A physical device or an administrative control used to reduce the risk of the undesired outcome to an acceptable level. Barriers can provide physical intervention (e.g., a guardrail) or procedural separation in time and space (e.g., lock-out-tag-out procedure).
Severity is defined as the degree of impact a Defect has on the development or operation of a component application being tested.
A higher effect on the system functionality will lead to the assignment of higher severity to the bug. Software Assurance engineer usually works with the engineering group to determine the severity level of defect
Higher the priority, the sooner the defect should be resolved.
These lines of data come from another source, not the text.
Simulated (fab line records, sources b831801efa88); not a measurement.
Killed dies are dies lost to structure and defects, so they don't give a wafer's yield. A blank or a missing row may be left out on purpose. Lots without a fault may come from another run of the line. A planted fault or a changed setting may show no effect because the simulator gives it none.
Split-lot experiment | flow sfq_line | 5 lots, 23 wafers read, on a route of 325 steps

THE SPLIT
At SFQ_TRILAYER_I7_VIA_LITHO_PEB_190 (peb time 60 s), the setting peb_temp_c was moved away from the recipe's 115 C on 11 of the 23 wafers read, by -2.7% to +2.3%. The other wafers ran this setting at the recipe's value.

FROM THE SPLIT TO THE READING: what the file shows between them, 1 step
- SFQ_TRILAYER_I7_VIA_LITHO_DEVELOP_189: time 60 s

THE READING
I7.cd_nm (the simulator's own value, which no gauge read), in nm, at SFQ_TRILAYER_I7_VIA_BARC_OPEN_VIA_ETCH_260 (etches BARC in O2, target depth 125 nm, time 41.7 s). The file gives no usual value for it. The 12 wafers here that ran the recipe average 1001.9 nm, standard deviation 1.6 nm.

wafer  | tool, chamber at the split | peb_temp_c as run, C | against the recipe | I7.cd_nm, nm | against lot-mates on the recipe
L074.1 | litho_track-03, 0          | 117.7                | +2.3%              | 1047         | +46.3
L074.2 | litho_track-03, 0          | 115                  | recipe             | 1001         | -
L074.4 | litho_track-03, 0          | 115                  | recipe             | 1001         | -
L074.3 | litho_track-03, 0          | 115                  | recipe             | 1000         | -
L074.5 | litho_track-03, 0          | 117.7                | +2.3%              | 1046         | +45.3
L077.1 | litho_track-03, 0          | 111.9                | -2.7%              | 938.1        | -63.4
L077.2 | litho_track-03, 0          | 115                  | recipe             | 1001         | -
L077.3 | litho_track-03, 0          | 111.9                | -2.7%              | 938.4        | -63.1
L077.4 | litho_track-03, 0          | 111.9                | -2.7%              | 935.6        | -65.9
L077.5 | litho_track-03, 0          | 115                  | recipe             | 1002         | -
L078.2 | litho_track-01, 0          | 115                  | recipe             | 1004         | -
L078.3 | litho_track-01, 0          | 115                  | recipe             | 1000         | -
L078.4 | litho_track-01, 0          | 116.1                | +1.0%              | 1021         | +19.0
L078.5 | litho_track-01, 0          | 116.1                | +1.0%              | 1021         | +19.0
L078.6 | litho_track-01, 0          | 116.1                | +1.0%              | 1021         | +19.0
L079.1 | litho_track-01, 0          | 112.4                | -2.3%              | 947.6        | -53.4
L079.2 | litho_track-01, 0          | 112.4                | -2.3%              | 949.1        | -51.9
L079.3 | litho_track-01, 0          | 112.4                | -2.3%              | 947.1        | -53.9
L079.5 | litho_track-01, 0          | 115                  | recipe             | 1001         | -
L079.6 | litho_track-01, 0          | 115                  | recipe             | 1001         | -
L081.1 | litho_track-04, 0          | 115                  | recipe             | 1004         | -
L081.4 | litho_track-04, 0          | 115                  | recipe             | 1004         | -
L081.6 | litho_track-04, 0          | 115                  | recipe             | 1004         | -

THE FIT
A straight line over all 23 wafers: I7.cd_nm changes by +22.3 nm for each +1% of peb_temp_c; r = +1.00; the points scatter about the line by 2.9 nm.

Defects that leave the software system unusable should be given a higher priority over defects that cause a small functionality of the software to fail.
A business goal of all NASA software development organizations is to reduce software defects and non-conformances. The only way to succeed is to look at why the software defects and non-conformances occurred and fix the process or step that caused the software defects and non-conformances.
Additional guidance related to process assessments may be found in the following related requirements in this Handbook:
4. Small Projects
No additional guidance is available for small projects.
5.3 Training resources for NASA
6. Lessons Learned
6.1 NASA Lessons Learned
No Lessons Learned have currently been identified for this requirement.
6.2 Other Lessons Learned
No other Lessons Learned have currently been identified for this requirement.
7. Software Assurance
7.1 Tasking for Software Assurance
- Perform or confirm that a root cause analysis has been completed on all identified high severity software nonconformances, the results are recorded, and that the results have been assessed for adequacy.
- Confirm that the project analyzed the processes identified in the root cause analysis associated with the high severity software nonconformances.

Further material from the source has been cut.